Between the bragging, the promising, and the showmanship, President-elect Donald Trump squeezed into his Ohio voter thank-you speech a few words about uniting a deeply divided America.
They were the kind of words that people who didn’t vote for him – or who fear his presidency – might want to hear.
Some of them were strong statements, such as “We condemn bigotry and prejudice in all of its forms.” Others were a rallying cry to “embrace the one thing that truly unites us ... America.” Speaking in Cincinnati on Thursday night, he rejected identity politics that put Americans into “boxes” and spoke optimistically about finding common ground and ending gridlock in Washington.
But these morsels of unifying reassurance, read mostly from his teleprompter, were few and far between. They lost their way among long off-teleprompter riffs about his amazing campaign upset, his familiar denunciations of the media, and the rowdy crowd’s chants of “Lock her up!” – references to Hillary Clinton, which met with a smile from the president-elect.
That dual aspect of Mr. Trump – trying to unite the country while continually igniting his base in ways that alarm half the nation – are working at cross purposes as Trump nears his presidency, say observers.
“He can fire up his base, but in doing so he won’t unify the country,” says John Pitney, a political professor at Claremont McKenna College in Claremont, Calif. “Sooner or later he’s got to pick one.”
In 1800s, tours were common
Much has been made of how unusual it is for a president-elect to break away from his transition work to launch a post-election "thank you" tour in battleground states.
In some ways, though, it mimics historic precedent. Newly elected presidents in the 19th -century often made stops in cities on their way to their inauguration in Washington, says former Senate historian Donald Ritchie. Abraham Lincoln took a particularly circuitous train route through upstate New York, giving speeches along the way.
And the fact that Trump feels the need to escape from Trump Tower in Manhattan and breathe the oxygen of voter adulation is not unusual for someone suddenly at the center of power in America. Every president complains of being trapped in “the bubble.” Bill Clinton, who loved retail politics, was chronically late because his handlers couldn’t tear him away from rope lines and his throngs of admirers.
What’s singular about Trump is the ramped-up nature of all of this – launching a campaign-like tour after he’s already won; broadly outlining his “action plan” even while denouncing government leaders – the very people he’ll need to enact his plan – as “stupid” and failures.
Dealmaking in Washington
Trump insisted that all will be well, that people will be happy, and that “there’s going to be a lot of love in our country,” because he’ll produce results. He’ll repeat deals like the one he pulled off in Indiana, where he picked up the phone and called the top dog at United Technologies to save a Carrier plant from closing. It was CEO-to-CEO. “We’re going to do that all over the country,” he promised.

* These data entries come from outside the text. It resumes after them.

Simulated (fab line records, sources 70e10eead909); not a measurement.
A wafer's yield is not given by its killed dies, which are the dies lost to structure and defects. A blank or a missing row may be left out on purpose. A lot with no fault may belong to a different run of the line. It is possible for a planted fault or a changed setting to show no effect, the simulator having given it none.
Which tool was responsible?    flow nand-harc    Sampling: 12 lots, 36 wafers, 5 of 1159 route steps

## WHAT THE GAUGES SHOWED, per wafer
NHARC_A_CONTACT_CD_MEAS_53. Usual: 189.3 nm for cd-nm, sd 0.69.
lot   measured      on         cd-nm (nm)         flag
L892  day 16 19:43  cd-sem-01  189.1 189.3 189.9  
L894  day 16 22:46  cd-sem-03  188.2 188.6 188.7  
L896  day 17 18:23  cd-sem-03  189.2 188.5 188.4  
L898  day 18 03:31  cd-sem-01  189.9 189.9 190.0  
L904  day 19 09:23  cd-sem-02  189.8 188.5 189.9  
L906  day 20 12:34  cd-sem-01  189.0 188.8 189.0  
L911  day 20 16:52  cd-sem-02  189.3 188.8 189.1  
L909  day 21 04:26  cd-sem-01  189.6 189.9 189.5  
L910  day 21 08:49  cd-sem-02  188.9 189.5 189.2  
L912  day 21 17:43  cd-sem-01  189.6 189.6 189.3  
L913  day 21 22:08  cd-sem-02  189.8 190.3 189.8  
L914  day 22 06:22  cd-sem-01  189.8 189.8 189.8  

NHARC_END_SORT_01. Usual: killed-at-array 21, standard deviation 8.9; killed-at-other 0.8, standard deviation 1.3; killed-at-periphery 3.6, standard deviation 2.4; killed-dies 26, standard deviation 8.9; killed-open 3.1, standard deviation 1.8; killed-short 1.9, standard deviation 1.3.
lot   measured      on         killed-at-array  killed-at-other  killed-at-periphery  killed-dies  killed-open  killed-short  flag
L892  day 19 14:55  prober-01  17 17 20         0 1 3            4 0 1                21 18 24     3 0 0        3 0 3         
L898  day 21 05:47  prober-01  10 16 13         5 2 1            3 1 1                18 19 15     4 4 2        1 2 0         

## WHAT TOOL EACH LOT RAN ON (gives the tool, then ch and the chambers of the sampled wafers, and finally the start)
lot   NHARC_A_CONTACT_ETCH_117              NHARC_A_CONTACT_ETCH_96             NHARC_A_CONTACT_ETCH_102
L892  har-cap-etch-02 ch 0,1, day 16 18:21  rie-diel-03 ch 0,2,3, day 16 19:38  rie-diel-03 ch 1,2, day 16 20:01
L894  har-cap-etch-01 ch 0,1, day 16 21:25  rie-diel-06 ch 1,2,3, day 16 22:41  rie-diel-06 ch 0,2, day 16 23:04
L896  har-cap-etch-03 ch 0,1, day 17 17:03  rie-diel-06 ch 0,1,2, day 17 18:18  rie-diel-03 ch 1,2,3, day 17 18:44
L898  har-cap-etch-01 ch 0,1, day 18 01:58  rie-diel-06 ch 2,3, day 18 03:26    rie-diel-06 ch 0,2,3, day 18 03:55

Again, there’s precedent for this in Washington, where horse-trading has occurred since time immemorial. Democratic President Lyndon Johnson was known for his many phone calls with individuals in Congress to work out deals – famously on civil rights. George Washington scheduled regular dinners with members of Congress, on a rotating basis.
“Everything is a deal,” says Mr. Ritchie, the Senate historian. On the other hand, “the problem with Congress is it isn’t one board of directors or one person to deal with.” It’s designed to operate slowly.
Indeed, Republican senators are already telling their GOP colleagues in the House to exercise a little patience. For the first quarter of the new year, they’ll be tied up with personnel issues – confirming all those cabinet picks, and a new Supreme Court nominee.
Some doubt that Trump will have much leverage over Congress, or that he will be able to pick up the phone and change corporate behavior dramatically.
“He might be able to do it enough times in symbolic ways, which is basically what the Carrier deal was, to create the illusion that he has changed Washington's ways and is making immense progress,” writes Norman Ornstein of the conservative American Enterprise Institute, in an email.
'He needs to listen'
Trump has some significant advantages heading into the presidency, including his reputation as a change agent, his own lack of ideology, and a Congress that is of his own party – as diverging as its members can be. As President Obama pointed out, people want him to succeed because they want the country to succeed.
But to truly do that, he has to unify the country. In Cincinnati on Thursday evening, he focused on a specific kind of unity, “the unity of resentment, the unity of us v. them,” says Mr. Pitney. Instead of being gracious to a candidate who got more votes than he did, he spiked the football.
“If he really wants to be a unifier, he needs to listen – not just invite people to Trump Tower for photo ops, but really listen respectfully to voices across the political spectrum,” Pitney says.
“It is not yet clear that he is capable of doing that.”